It is this issue that drew innovators to try to figure out how to identify and respond to security incidents faster. The first challenge is being able to wade through the incessant and overwhelming noise of alerts and reduce them to a small trickle of real problems that can be clearly defined and addressed quickly.
Over the past several years, numerous startup companies were established to address this gap in analytics and visibility of real issues in the sea of alerts. Security analytics solutions were initially designed to perform one or more of three primary types of security-focused analytics: User and Entity Behavior Analytics (UEBA), Anomaly Detection, and Predictive Analytics. Since their inception, much of these analytics have merged, leaving only a thin line between a combined UEBA/Anomaly Detection and Predictive Analytics.
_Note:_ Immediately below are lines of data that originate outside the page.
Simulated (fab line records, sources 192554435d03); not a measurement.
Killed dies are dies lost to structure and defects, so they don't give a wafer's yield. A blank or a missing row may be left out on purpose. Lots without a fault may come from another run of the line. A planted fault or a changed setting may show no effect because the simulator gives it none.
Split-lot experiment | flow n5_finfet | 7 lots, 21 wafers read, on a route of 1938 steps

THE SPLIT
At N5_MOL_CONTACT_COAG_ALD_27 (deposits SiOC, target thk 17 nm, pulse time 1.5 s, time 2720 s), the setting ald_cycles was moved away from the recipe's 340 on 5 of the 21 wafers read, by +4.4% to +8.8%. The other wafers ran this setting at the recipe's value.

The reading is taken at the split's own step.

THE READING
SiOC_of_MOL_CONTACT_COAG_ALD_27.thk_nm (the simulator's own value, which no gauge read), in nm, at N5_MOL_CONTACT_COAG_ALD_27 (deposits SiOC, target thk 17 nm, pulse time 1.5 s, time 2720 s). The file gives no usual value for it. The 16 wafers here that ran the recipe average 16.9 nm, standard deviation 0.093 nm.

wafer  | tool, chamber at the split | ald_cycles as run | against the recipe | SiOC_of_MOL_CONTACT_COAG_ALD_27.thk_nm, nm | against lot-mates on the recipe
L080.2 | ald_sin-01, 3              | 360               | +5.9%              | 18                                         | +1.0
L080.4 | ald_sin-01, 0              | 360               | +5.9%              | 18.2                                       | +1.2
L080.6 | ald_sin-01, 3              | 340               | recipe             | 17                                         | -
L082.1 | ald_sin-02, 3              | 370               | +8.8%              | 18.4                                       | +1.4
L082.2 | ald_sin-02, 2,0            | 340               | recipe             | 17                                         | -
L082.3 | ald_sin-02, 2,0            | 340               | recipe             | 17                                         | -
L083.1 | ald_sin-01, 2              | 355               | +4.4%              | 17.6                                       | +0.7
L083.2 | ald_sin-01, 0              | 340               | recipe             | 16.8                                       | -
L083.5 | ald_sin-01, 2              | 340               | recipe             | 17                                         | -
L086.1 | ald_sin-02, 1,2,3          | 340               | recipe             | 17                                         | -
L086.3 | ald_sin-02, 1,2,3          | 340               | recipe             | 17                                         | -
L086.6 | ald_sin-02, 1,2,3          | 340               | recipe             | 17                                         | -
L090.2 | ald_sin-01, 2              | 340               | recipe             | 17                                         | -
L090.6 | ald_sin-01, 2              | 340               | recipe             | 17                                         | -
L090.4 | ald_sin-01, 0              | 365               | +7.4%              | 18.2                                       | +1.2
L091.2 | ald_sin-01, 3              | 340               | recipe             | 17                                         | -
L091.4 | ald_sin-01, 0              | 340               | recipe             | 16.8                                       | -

This report, which is part one of a two-part series, delves into the platforms, solutions, and products supplying log-based security analytics to security practitioners for the express purpose of providing them with fewer actionable alerts without the tuning side effects that can filter out alerts on actual threat activity. The report evaluates vendors across five major categories supported by over 100 KPIs. EMA evaluated, scored, and ranked each vendor under the same documented criteria. Each participating vendor has a profile that outlines the solution, including its strengths and weaknesses, in comparison to the other vendors evaluated. It also documents key decision-making factors important to the buying process and ultimately depicts the vendors’ relationship to each other based on value vs. functionality.
Part two will follow the same methodology, but will focus on security analytics solutions that primarily rely on network-based data for analysis.